As the weather gets warmer and more people are spending time outdoors, there’s a rise in suspicious activity reports. The recent reports on the campus of Augustana are a reminder to college students to be aware of their surroundings.

On Thursday around 2:00 a.m., an Augustana student living in a house near campus found an unknown man had broken in and was in her bedroom. He left the house soon after she woke up and noticed he was there.

This adds to other suspicious activity that Augustana Campus Safety has been monitoring. Just last week, a suspicious person was spotted on Summit Avenue. When approached by a Campus Safety officer, they ran to a car and drove off. The license plate number of that car was connected to a registered sex offender.

“We did send out a campus alert just to let the campus know what’s going on and also encourage them to stay alert and be a helpful part of keeping the campus safe,” said Rick Tupper, Associate Vice President of Campus Safety. “We all play that role and if they don’t know what’s going on, how do we ask them to play that role?”

This trend is not only being seen on college campuses. Tupper says the rise of suspicious activity as weather warms us is actually common.

“We’ve all been cooped up all winter long and so everybody is excited to get outside and unfortunately the bad guys like to get outside, too,” said Tupper. “This time of year, it’s not unusual for us to see an increase in some activities and that can be from bike thefts to car burglaries to window peekers. Bad people that are going to do that are also see that they can blend in a little more.”

Suspicious activity itself is actually difficult to define.

“It’s a pretty broad topic. What that means is basically anything that’s out of the ordinary, something that doesn’t seem right,” said Sam Clemens, the Public Information Officer for the Sioux Falls Police Department. “It might just be kind of a gut feeling that you have that something weird is going on.”
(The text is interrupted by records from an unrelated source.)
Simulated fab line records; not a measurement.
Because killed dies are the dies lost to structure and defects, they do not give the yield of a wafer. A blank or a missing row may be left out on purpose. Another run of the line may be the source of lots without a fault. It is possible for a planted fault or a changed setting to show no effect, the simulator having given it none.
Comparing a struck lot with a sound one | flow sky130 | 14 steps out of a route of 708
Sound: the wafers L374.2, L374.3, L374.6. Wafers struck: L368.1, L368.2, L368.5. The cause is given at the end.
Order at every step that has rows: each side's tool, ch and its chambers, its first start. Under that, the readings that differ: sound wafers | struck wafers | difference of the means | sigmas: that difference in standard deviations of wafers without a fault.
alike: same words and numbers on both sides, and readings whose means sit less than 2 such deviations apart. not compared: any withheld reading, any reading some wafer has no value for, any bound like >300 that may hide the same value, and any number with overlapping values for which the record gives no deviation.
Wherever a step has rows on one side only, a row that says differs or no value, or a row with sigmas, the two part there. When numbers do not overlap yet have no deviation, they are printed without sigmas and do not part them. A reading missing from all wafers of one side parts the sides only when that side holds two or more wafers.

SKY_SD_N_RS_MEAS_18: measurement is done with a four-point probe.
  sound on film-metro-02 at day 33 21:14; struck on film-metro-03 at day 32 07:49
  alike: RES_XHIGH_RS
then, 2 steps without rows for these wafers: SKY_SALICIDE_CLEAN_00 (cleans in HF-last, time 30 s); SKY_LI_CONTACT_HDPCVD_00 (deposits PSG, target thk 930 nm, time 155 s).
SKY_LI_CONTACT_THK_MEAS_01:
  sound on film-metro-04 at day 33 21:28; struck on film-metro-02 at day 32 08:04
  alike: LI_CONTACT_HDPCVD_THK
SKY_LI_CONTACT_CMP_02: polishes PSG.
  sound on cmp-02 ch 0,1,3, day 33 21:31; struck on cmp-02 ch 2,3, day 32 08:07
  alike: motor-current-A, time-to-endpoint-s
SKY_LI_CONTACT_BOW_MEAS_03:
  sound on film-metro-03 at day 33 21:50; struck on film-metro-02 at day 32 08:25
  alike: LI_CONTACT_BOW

The earlier that law enforcement can identify suspicious activity, the better the chances are that they can prevent future crimes.

“We don’t have to live in fear, by any means. We want them to feel comfortable reporting that stuff so that we can deal with it before it becomes a problem,” said Tupper. “While we don’t want to create anxiety, we do want them to be aware and use that awareness so they can keep themselves safe both on campus and off campus. Again, we’re encouraging them to let us know when it happens.”

“We run into that quite a bit, where people see something, and then after the fact they go ‘oh, I saw that, but I didn’t think it was something I should call about’. That’s absolutely a time when you should be calling,” said Clemens. “If you see something that’s out of the ordinary or something that you think is suspicious, we need to know about it and check it out.” Clemens lists examples of people in a parking lot trying to open car doors or just seeing a person in a space where a person normally wouldn’t be.

Safety on college campuses has also been at the forefront of the minds of Augustana University students as a sister college, St. Olaf College in Northfield, Minnesota, dealt with a student who was charged with having ammo and knives in his dorm.

“The main thing people need to do is be aware of their surroundings. A lot of the time, people just get caught up in the normal day-to-day stuff. There are a lot of times you’re going to see stuff and if you see something that seems a little off don’t put yourself in a position. Call campus security, call a police department, and let them know what the suspicious behavior is,” said Clemens.

Clemens also said that many would be surprised to know how many times a break-in or theft occurs just because a car, garage or house is left unlocked. Preventing a crime can sometimes be as simple as locking things up, being aware of your surroundings, and reporting what you see.